5. Eventually, it got to the point where us Faculty of Law made it clear to the Christ Management that we had very serious disagreements with them on a series of issues, and on which we felt our own positions were largely non-negotiable. These issues related to criteria and objectivity in the admissions process, evaluation patterns for specific courses, the possible scaling-up of the instituion (i..e. by adding more 'sections' and including more students - upto 160 per batch - with the short term objective of increasing revenues for the University), fixation of the maximum number of teaching hours, relaxation of the sign-in sign-out system, and discontinuing the gender discrimination in the admissions process.
6. As a consequence of the management's attitude towards us teachers, there was a grave loss in our trust and confidence in the management. The morale of the teachers had suffered seriously and we realised that this was a deliberate ploy on the management's part. Despite this, we were trying to initiate negotations with the management. Through our negotiation process we were trying to achieve two things: (1) make sure that decisions on every issue are taken democratically, because, ultimately, it is the teachers that are going to be interacting with the students and not the management, and (b) try to re-establish even a modicum of confidence or trust in the management so that it would allow us to at least have the minimal ground on which to try to continue functioning as a team.
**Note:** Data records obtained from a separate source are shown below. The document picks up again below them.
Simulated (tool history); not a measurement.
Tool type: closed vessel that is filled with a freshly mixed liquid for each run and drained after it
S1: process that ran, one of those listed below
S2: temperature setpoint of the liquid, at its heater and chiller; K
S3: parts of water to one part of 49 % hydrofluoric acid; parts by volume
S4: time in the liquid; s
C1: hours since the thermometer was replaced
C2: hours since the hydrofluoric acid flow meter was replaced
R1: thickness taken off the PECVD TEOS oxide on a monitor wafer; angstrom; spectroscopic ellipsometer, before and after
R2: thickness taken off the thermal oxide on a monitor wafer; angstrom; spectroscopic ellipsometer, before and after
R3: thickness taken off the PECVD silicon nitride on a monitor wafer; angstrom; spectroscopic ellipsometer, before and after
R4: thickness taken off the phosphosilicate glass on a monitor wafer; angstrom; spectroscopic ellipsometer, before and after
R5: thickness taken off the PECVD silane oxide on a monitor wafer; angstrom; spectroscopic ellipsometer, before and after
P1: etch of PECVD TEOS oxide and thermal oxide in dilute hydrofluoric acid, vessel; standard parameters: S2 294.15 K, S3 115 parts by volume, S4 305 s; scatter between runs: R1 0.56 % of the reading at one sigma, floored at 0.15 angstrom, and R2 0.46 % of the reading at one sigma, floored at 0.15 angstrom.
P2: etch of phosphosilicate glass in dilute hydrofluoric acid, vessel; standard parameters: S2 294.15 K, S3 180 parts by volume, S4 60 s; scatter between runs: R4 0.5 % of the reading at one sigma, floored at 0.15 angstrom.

7. However, our one significant meeting with the Vice Chancellor made it clear to us that they were not willing to hear us on any issue. At this meeting, rather than respond substantively to the issues raised or answer the specific questions, the Vice Chancellor simply kept stonewalling, only asking repeatedly, like a parrot, "Am I in your court? Why should I answer your questions?"
Other Recent Happenings at Christ University that Made Me Determined to Want to Leave it:
Interestingly, the person that they have got to replace our team, one Mr. Jose Varghese, whom they have designated as the Principal of 'SLCU', has had an extraordinarily interesting history. Should you run into him anywhere around the Christ campus, do remember to ask him why the Central Government threw him out of Hidayatullah National Law University (HNLU), Raipur, where he used be designated as the Special Officer. (Some bird has whispered in my ear that it had something to do with corruption and mismanagement, etc., but you should perhaps try getting the full spicy story from the man himself!) Given the kind of people these CMI guys are, they are only capable of bringing their own kind in!! No one else could possibly tolerate them!!
B. Other Happenings On Campus: Over the last 3 or 4 months, I have also come to know of other things that have happened on campus in the recent past that raise grave questions about (a) the current Management's tacit claim that the monks of the CMI congregation are complete ascetics and not vulnerable to sexual temptation, (b) the current Management's ability to look within itself and admit to grave moral turpitude on the part of CMI congregational appointees to the Management, (c) the current Management's commitment to ensuring that the teacher-student relationship is treated as a sacred one, and as something that cannot be violated, (d) the current Management's commitment to standing by the sacred responsibilities (of addressing the personal issues of students) that the counselors in the current system undertake, and (e) the current Management's commitment to ensuring a campus free of the fear of being subjected to sexual indignities by its own nominees and appointees.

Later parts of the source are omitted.